The error has long been obvious in Greece. The EU-IMF Troika originally said the economy would rebound quickly, growing 1.1pc in 2011, and 2.1pc in 2012, and on from there to sunlit uplands.
In fact, Greek GDP contracted by 4.5pc in 2010, 6.9pc in 2011, and is expected to shrink a further 6pc this year, and 4pc next year. If the Troika were a doctor, it would face manslaughter charges.
The IMF now admits -- or rather those in the IMF who always feared this outcome are at last able to say -- that this misjudgement goes far beyond Greece. Tightening by 1pc of GDP in rich countries does not lead to a 0.5pc loss of output over two years as thought.
The "fiscal multiplier" is not the hallowed 0.5 assumed by every finance ministry in Europe. The awful evidence since the global bubble burst in 2008-2009 is that the multiplier is between 0.9 and 1.7, or even higher for EMU's crucifixion belt.
....Steen Jakobsen from Saxo Bank says the IMF's mea culpa is the "biggest financial story of the year". Indeed it is. The authorities have repeated the blunders of the Great Depression, but with fewer excuses.....

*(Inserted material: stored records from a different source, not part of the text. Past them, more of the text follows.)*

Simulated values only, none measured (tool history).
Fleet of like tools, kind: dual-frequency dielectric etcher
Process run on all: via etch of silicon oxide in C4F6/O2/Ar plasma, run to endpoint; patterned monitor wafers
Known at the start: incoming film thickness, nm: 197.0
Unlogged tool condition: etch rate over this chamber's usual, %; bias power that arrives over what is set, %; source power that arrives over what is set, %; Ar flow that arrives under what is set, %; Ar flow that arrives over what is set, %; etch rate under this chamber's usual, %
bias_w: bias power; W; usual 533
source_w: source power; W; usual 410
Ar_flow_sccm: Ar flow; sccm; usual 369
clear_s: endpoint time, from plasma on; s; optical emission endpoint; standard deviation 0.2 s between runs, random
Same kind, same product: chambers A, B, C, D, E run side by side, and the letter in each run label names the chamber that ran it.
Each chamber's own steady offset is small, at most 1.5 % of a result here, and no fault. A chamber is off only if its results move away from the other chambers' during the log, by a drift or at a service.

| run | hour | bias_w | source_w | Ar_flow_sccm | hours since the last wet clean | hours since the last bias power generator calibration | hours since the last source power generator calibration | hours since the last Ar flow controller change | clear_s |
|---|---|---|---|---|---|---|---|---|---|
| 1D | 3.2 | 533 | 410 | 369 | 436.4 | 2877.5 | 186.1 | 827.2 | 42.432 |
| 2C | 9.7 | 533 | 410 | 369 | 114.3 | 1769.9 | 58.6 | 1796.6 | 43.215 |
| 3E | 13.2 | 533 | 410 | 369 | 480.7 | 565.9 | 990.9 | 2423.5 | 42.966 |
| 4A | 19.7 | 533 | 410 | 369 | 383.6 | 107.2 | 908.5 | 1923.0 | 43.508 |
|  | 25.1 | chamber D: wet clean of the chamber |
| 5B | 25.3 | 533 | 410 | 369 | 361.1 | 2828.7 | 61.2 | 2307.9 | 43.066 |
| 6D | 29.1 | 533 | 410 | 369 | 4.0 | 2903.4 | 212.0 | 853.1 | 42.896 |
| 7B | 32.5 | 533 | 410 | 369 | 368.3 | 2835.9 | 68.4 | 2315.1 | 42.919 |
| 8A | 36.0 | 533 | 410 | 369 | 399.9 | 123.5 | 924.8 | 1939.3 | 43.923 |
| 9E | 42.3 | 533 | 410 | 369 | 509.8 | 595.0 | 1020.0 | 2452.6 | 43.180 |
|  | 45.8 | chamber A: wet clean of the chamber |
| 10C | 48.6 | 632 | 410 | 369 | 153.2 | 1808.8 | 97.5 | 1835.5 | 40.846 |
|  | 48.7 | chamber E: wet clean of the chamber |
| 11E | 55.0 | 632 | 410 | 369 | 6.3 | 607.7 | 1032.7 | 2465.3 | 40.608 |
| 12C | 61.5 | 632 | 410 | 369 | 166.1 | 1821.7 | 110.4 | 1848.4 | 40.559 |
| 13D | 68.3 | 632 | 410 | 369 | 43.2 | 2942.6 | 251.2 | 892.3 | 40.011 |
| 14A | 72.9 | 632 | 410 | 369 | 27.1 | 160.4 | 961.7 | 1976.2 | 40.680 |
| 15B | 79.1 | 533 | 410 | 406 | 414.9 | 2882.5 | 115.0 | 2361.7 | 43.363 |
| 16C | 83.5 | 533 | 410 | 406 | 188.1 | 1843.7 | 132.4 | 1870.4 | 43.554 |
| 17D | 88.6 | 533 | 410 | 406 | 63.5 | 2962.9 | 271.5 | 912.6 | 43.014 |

"Reducing public debt is incredibly difficult without growth," said the IMF's Christine Lagarde. "Instead of frontloading heavily, it is sometimes better to have a bit more time."
What seems to be happening is not that they share the Euro, one country can't devalue its currency and increase its exports like they used to do and this might have changed the multiplier effect.